Tuesday, September 7, 2010

Consumerism - Kills the Mission of the Church

The church as a vendor of religious goods and services?

Yikes. Those are strong words. But I have started thinking about this. Have we, over time and with good intentions and pure motivation, turned our churches into vendors of religious good and services? In our desire to attract people to our churches, have we taught that church is where you come to learn about how God can help you fix your problems? Where you come to have others teach your children about God for you? Where you come for your weekly feeding in the Word of God? Where you come for quality programs to help you live life better and develop a social network? Where you come to experience high quality worship music?

If the church has become the place instead of the people on a mission, leaders only naturally start focusing their efforts on what people experience when they come to the place on Sundays, Wednesdays or Thursdays. In recent years, churches have added the words excellence and relevance to their value statements for the church. In doing so, have our churches naturally began to spend more time focusing on the quality of the music, sound system, and bulletins? As the church grows, the pressure to continue this focus increases and the problem escalates.

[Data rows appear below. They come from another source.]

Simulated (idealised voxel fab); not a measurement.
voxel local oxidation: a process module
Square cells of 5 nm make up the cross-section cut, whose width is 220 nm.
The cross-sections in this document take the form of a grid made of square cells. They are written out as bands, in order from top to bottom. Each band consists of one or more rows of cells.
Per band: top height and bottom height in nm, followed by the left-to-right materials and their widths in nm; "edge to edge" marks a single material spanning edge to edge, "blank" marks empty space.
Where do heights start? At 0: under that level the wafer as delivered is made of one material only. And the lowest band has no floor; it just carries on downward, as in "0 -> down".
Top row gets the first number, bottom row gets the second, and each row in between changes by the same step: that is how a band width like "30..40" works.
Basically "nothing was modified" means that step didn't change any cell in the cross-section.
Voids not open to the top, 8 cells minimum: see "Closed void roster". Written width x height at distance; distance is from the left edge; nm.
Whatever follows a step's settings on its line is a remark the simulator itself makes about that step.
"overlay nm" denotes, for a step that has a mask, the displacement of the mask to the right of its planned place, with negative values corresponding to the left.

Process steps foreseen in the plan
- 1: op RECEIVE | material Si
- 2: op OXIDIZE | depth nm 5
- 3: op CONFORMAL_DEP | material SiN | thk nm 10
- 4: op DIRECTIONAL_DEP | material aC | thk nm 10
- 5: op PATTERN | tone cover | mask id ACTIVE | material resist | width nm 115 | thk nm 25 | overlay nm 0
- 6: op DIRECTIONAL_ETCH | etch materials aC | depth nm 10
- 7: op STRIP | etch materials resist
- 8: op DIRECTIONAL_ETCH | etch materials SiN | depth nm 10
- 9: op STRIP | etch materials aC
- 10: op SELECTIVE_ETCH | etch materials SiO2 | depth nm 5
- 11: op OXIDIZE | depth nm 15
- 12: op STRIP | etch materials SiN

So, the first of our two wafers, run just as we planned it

The bigger the church gets, the better the preaching needs to be with more dynamic presentations and better PowerPoint slides. The music needs to be more professional with better sound systems and lighting. The youth ministries need to be better to keep the teenagers happy and paying attention so their parents can sit in the larger gathering where religious goods and services are dispensed. Great intentions, but as a result the church can subtly lose sight of its identity and missional function, and people come to church to have their needs met by others, volunteering only if they have time to spare. We must be careful not to create a culture where people come to church; if so, people generally are content to remain spectators.

Remember, we don't go to church. We are the church.

pcraig

3 comments:

Unknown said...

Hallelujah...Jesus...come on now pastor..tell them how it is!!! thats so true...speak that power,speak that truth..the only thing is people cant accept the truth,especially the government...you are a chosen one and keep doing what you do,with No sugarcoating on top,we serve a good just GOD,in he said no weapon formed against us shall prosper'' Am with you all the way brother...Its time to step up for Jesus and do what he puts on our hearts..WE DONT SERVE MAN..WE SERVE GOD IN HIS ONLY BEGOTTEN SON JESUS CHRIST'' WE ARE NOT OF THIS WORLD''HALLELUJAH

Mateo said...

Very well said pc

Alina said...

That is so true! Sometimes the church focuses on things like that, instead of focusing on the mission before us. We are supposed to be people with a mission! Amen!